Download filtered occurrence data from FinBIF as a data.frame
.
Usage
finbif_occurrence(
...,
filter = NULL,
select = NULL,
order_by = NULL,
aggregate = "none",
sample = FALSE,
n = 10,
page = 1,
count_only = FALSE,
quiet = getOption("finbif_hide_progress"),
cache = getOption("finbif_use_cache"),
dwc = FALSE,
date_time_method = NULL,
check_taxa = TRUE,
on_check_fail = c("warn", "error"),
tzone = getOption("finbif_tz"),
locale = getOption("finbif_locale"),
seed = NULL,
drop_na = FALSE,
aggregate_counts = TRUE,
exclude_na = FALSE,
unlist = FALSE,
facts = NULL,
duplicates = FALSE,
filter_col = NULL,
restricted_api = NULL
)
Arguments
- ...
Character vectors or list of character vectors. Taxa of records to download.
- filter
List of named character vectors. Filters to apply to records.
- select
Character vector. Variables to return. If not specified, a default set of commonly used variables will be used. Use
"default_vars"
as a shortcut for this set. Variables can be deselected by prepending a-
to the variable name. If only deselects are specified the default set of variables without the deselection will be returned.- order_by
Character vector. Variables to order records by before they are returned. Most, though not all, variables can be used to order records before they are returned. Ordering is ascending by default. To return in descending order append a
-
to the front of the variable (e.g.,"-date_start"
). Default order is"-date_start"
>"-load_data"
>"reported_name"
.- aggregate
Character. If
"none"
(default), returns full records. If one or more of"records"
,"species"
,"taxa"
,"individuals"
,"pairs"
,"events"
or"documents"
; aggregates combinations of the selected variables by counting records, species, taxa, individuals or events or documents. Aggregation by events or documents cannot be done in combination with any of the other aggregation types.- sample
Logical. If
TRUE
randomly sample the records from the FinBIF database.- n
Integer. How many records to download/import.
- page
Integer. Which page of records to start downloading from.
- count_only
Logical. Only return the number of records available.
- quiet
Logical. Suppress the progress indicator for multipage downloads. Defaults to value of option
finbif_hide_progress
.- cache
Logical or Integer. If
TRUE
or a number greater than zero, then data-caching will be used. If not logical then the cache will be invalidated after the number of hours indicated by the argument. If a length one vector is used, its value will only apply to caching occurrence records. If the value is length two, then the second element will determine how metadata is cached.- dwc
Logical. Use Darwin Core (or Darwin Core style) variable names.
- date_time_method
Character. Passed to
lutz::tz_lookup_coords()
whendate_time
and/orduration
variables have been selected. Default is"fast"

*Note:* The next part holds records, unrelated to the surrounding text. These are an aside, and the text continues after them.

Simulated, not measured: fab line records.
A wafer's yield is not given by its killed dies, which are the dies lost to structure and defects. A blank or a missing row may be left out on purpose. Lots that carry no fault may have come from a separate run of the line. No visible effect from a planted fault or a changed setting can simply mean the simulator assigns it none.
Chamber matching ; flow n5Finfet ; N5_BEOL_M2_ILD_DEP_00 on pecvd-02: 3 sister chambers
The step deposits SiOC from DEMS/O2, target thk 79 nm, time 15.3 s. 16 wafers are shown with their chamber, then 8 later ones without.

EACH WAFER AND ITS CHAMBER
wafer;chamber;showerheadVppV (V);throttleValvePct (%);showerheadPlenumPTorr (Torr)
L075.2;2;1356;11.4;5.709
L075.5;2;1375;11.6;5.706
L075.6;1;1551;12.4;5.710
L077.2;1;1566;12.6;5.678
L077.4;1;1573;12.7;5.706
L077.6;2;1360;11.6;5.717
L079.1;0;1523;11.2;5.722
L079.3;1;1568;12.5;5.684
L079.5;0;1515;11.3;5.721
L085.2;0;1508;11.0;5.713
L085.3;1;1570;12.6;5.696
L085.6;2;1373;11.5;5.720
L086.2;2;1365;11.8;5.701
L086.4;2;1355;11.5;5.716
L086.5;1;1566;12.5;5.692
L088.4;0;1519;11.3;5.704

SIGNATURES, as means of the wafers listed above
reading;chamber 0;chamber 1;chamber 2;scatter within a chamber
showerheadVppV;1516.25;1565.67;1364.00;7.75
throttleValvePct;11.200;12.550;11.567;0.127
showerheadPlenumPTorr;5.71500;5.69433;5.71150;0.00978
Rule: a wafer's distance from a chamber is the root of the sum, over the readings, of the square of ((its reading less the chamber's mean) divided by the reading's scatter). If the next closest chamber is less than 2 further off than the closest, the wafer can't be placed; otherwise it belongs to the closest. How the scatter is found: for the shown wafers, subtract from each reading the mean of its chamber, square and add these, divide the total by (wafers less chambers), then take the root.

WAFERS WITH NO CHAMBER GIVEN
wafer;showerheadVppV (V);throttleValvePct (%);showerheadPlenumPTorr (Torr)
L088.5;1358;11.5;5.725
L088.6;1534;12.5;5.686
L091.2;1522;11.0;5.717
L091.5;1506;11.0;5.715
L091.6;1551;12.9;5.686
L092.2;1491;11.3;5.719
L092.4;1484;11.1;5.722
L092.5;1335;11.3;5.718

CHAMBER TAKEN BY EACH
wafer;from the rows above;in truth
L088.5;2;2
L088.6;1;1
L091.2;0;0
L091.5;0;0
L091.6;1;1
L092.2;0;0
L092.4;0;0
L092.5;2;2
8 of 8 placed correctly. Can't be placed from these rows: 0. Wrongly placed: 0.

when less than 100,000 records are requested and"none"
when more. Using method"none"
assumes all records are in timezone "Europe/Helsinki", Usedate_time_method = "accurate"
(requires packagesf
) for greater accuracy at the cost of slower computation.- check_taxa
Logical. Check first that taxa are in the FinBIF database. If true only records that match known taxa (have a valid taxon ID) are returned.
- on_check_fail
Character. What to do if a taxon is found not valid. One of
"warn"
(default) or"error"
.- tzone
Character. If
date_time
has been selected the timezone of the outputted date-time. Defaults to system timezone.- locale
Character. One of the supported two-letter ISO 639-1 language codes. Current supported languages are English, Finnish and Swedish. For data where more than one language is available the language denoted by
locale
will be preferred while falling back to the other languages in the order indicated above.- seed
Integer. Set a seed for randomly sampling records.
- drop_na
Logical. A vector indicating which columns to check for missing data. Values recycled to the number of columns. Defaults to all columns.
- aggregate_counts
Logical. Should count variables be returned when using aggregation.
- exclude_na
Logical. Should records where all selected variables have non-NA values only be returned.
- unlist
Logical. Should variables that contain non atomic data be concatenated into a string separated by ";"?
- facts
Character vector. Extra variables to be extracted from record, event and document "facts".
- duplicates
Logical. If
TRUE
, allow duplicate records/aggregated records when making multi-filter set requests. IfFALSE
(default) duplicate records are removed.- filter_col
Character. The name of a column, with values derived from the names of the filter sets used when using multiple filters, to include when using multiple filter sets. If
NULL
(default), no column is included.- restricted_api
Character. If using a restricted data API token in addition to a personal access token, a string indicating the name of an environment variable storing the restricted data API token.
Examples
if (FALSE) { # \dontrun{
# Get recent occurrence data for taxon
finbif_occurrence("Cygnus cygnus")
# Specify the number of records
finbif_occurrence("Cygnus cygnus", n = 100)
# Get multiple taxa
finbif_occurrence("Cygnus cygnus", "Ursus arctos")
# Filter the records
finbif_occurrence(
species = "Cygnus cygnus",
filter = list(coordinate_accuracy_max = 100)
)
} # }